Five Best Practices for the Wave Dataflow

Once you have moved past creating the first handful of Datasets you need for your Dashboards in Wave, you might begin to notice that your Dataflow takes longer to run.  When working with our customers, we have found long and complex Dataflows that take over an hour to run which can be frustrating for troubleshooting or getting frequent updates from your Salesforce org.
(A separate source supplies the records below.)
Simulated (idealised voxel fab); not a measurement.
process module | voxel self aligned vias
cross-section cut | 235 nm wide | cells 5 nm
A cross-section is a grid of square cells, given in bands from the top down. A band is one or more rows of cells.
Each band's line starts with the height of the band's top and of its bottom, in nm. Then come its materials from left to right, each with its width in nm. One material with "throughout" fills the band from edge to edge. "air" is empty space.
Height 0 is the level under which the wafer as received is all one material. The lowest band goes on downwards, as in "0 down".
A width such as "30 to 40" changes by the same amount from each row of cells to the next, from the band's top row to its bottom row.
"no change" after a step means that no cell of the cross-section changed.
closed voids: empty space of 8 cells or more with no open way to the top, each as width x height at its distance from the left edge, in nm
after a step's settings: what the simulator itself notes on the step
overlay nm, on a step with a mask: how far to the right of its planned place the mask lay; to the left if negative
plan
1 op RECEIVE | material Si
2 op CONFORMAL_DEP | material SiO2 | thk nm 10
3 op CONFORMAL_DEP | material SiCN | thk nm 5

We wanted to share five tips for building smarter, faster Dataflows.

#1 – Limit Your Digests

When you build a new Dataset using the “Create Dataset” option in Wave, new JSON nodes are appended to your existing Dataflow without any reference or consideration to what is already in your Dataflow.  If you are not careful, then, over time, you may find yourself with a slow Dataflow due to a lot of redundancy.  You should also limit your sfdcDigest actions to include only the fields you truly need in your Wave Dataset (or that you need in other parts of your Dataflow).  Once you identify all of the fields you need and digest an Object a single time, you will want to change the source of various JSON nodes that used your superfluous digests.

#2 – Rename Those Nodes

It is not a lot of fun to unwind a spaghetti bowl full of JSON nodes that are named “101”, “102”, … , “153”, and so on.  Even if you are the only one in your organization that manages your Dataflow JSON, it is extremely helpful to give each node a name that makes sense:  “Extract_Opportunity”, “Augment_Opportunity_withAccount”, etc.  This practice is extra important if more than one person manages the Dataflow.  This process is not too hard once you have figured out what is going on with every node by using a “find and replace” feature of any good JSON editor.

#3 – Keep Your Grain Straight

This goes beyond a best practice since everything that happens in Wave requires an understanding of Dataset grain.  Keeping your grain straight in the Dataflow requires a solid understanding of the relationships between your data sources as well as smart logic to the order of operations in the Dataflow itself.  As a general rule, I always suggest digesting your base grain-level source data first and remembering to always “keep it on the left” as you go through your augment actions.  Keep an eye out for those occasions when you need to use a multi-value field operator such as adding Opportunity Team members to your Opportunity grain.

#4 – Backup Your Code

This is an important and basic requirement of any developer’s toolkit.  Unfortunately, Wave does not yet make this an easy task.  Remember to make a backup anytime that you download the JSON from the Data Monitor and keep it saved someplace safe.  This process can also help you de-bug new changes that you might be planning to add to the Dataflow.  Simply upload a partial version of the Dataflow that contains the parts you are testing so that run times are shorter while you are working out the kinks in the JSON.  Then you can bring it all back together at the end.  And don’t forget to save it again!

#5 – Use Replication

Replication is a newer feature that is now available in Wave that can add a lot of efficiency to your Dataflow process.  Replication separates the process of digesting Salesforce Objects from the rest of the actions of the Dataflow.  All the necessary Salesforce Objects are digesting on their own schedule via “replication” which creates temporary copies of the Objects.  To make this even more powerful, these replication copies work with Salesforce Objects on an incremental basis so your Dataflows run even faster because they are moving less data.

With these five best practices, you can work to make your Dataflows faster, smarter, and easier to manage.